Sunday, May 23, 2010

City's Food Deserts Shrinking, But Far From Gone

Gallagher's report in 2006 found 633,000 Chicagoans lived in neighborhoods without major supermarkets, limiting their access to healthier and fresher foods. Since then, Gallagher found, the city's food deserts had shrunk by 1.4 square miles, benefiting nearly 24,000 people.

Since 2006, a new grocer, Food 4 Less, moved into West Englewood, affecting 307 blocks and roughly 40,000 people, the report found. But Chatham lost a Cub Foods outlet and a Dominick's store, reducing food access for nearly 142 blocks and about 16,000 people.

However, a Food 4 Less recently opened in Chatham, Gallagher said, but it was after data had been collected for the study.
The Cub Foods that was in Chatham was replaced by a Food4Less. Of course as this article indicated that was after the date had been collected for teh study.

I know the focus was largely on low-income areas, however, if you've been following the news surrounding Officer Wortham's death Chatham is considered a middle-class neighborhood. Far from being a low-income area.

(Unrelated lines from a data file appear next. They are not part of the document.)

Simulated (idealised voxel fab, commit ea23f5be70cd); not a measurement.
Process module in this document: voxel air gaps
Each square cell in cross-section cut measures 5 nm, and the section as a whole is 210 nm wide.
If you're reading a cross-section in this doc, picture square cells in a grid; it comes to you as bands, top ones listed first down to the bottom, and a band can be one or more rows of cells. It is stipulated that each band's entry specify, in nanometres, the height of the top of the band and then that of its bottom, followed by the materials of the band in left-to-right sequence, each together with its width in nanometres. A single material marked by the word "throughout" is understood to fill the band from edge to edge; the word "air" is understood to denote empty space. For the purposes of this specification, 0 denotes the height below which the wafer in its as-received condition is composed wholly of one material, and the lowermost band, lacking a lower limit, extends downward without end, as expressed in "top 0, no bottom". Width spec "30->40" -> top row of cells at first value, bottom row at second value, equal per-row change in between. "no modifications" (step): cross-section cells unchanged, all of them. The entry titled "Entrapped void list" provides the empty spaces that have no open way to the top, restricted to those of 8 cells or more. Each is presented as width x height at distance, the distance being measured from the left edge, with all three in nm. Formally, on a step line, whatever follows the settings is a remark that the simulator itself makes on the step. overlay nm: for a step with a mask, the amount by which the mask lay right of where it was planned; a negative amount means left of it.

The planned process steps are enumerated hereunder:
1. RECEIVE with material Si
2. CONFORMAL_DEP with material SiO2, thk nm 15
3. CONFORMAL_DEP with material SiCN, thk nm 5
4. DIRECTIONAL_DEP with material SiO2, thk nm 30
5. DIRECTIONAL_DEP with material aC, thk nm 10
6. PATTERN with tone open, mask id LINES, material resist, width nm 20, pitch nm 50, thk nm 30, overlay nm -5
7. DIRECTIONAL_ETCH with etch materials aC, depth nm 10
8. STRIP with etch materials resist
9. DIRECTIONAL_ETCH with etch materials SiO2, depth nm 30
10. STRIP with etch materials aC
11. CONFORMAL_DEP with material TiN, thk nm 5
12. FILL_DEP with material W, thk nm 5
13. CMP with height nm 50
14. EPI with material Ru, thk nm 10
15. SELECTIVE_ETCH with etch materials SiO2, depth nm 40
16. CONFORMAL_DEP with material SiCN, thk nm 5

  1. While I'm not a fan of Aldi's it does carry the basic items that households need and does carry a limited number of produce items. They have opened several stores that I believe this report does not consider. Also, this report does not take in account the produce markets (Pete's, 71st street) and mom and pop stores(Chatham Fooods, Food town, etc).

    Yes it is discouraging that our community had a grocery store for every 5000 households 10 years ago versus a store for every 25000 households there are still plenty of options for individuals to get fresh produce and meats at affordable prices.

  2. I wonder if they included Food Basket which likely closed during the time period of that study. That's another ma and pop store that would impact that study.